Voxtral-Mini-4B-Realtime-2602-Quant (ExecuTorch)
This repo contains a quantized version of Voxtral-Mini-4B-Realtime-2602 and allows for fully local, low-latency realtime transcription on your MacBook.
This 4-bit quantized checkpoint is only compatible with macOS and the M-Series computers. To run Voxtral-Mini-4B-Realtime on different hardware, please follow the installation guidelines here.
Installation
Let's first install executorch from source, enabling the Metal backend.
Git clone
export EXECUTORCH_PATH="$HOME/executorch"

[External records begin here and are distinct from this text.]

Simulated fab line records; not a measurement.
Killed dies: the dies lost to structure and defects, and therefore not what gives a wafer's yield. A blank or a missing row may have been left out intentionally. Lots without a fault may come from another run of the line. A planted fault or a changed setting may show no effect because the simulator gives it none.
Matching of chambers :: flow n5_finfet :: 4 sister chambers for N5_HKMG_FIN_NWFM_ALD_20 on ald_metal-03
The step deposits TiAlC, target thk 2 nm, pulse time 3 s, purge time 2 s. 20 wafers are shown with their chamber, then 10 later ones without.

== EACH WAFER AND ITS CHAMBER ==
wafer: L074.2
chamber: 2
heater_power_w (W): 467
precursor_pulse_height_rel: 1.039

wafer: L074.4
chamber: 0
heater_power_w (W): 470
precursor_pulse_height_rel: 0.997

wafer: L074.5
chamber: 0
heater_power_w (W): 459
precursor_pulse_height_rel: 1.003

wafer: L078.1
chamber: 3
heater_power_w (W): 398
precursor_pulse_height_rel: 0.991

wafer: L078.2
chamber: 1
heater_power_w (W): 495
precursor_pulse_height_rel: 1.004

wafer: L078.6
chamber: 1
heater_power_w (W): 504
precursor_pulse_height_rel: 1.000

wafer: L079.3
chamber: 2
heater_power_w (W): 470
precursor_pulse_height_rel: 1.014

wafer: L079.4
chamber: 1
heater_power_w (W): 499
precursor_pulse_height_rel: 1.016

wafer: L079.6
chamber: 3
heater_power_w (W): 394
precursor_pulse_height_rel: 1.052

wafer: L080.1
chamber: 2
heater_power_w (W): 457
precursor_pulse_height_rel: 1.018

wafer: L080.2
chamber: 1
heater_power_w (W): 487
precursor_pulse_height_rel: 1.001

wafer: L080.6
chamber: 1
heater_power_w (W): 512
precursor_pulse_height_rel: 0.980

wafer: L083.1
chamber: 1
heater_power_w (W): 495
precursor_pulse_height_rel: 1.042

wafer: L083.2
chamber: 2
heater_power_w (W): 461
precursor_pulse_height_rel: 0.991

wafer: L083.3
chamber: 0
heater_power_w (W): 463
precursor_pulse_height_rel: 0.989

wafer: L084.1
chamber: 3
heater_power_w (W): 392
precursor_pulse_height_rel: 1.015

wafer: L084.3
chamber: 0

git clone https://github.com/pytorch/executorch/ ${EXECUTORCH_PATH}
Installation with Metal backend
cd ${EXECUTORCH_PATH} && EXECUTORCH_BUILD_KERNELS_TORCHAO=1 TORCHAO_BUILD_EXPERIMENTAL_MPS=1 ./install_executorch.sh
We recommend installing in a new conda or venv environment. If you run into any installation problems, open an issue or have a look at the official Voxtral Realtime installation guide
Build ExecuTorch with Metal backend support
cd ${EXECUTORCH_PATH} && make voxtral_realtime-metal
Having run this command you should have a new folder:
export CMAKE_RUNNER="${EXECUTORCH_PATH}/cmake-out/examples/models/voxtral_realtime/voxtral_realtime_runner"
ls ${CMAKE_RUNNER}
If you run into any installation problems, open an issue or have a look at the official Voxtral Realtime installation guide
Additional
Also make sure that you have libomp installed and exported:
brew install libomp
export DYLD_LIBRARY_PATH=/usr/lib:$(brew --prefix libomp)/lib
and that sounddevice is installed so that you can record microphone input:
pip install sounddevice
Download model
Make sure to download:
- the
preprocessor.pteprocessor file - the
tekken.jsonoriginal tokenizer file - the
model-metal-int4.ptequantized model file
export LOCAL_FOLDER="$HOME/voxtral_realtime_quant_metal"
hf download mistralai/Voxtral-Mini-4B-Realtime-2602-Executorch --local-dir ${LOCAL_FOLDER}
Run with local microphone
Let's make use of the downloaded stream_audio.py script to stream audio from
our MacBook's microphone our voxtral realtime runner.
Make sure it is executable:
cd ${LOCAL_FOLDER} && chmod +x stream_audio.py
Now we can stream and transcribe audio fully locally with very low latency / delay.
Now cd into our downloaded folder and transcribe your microphone input:
cd ${LOCAL_FOLDER} &&
./stream_audio.py | \
${CMAKE_RUNNER} \
--model_path ./model-metal-int4.pte \
--tokenizer_path ./tekken.json \
--preprocessor_path ./preprocessor.pte \
--mic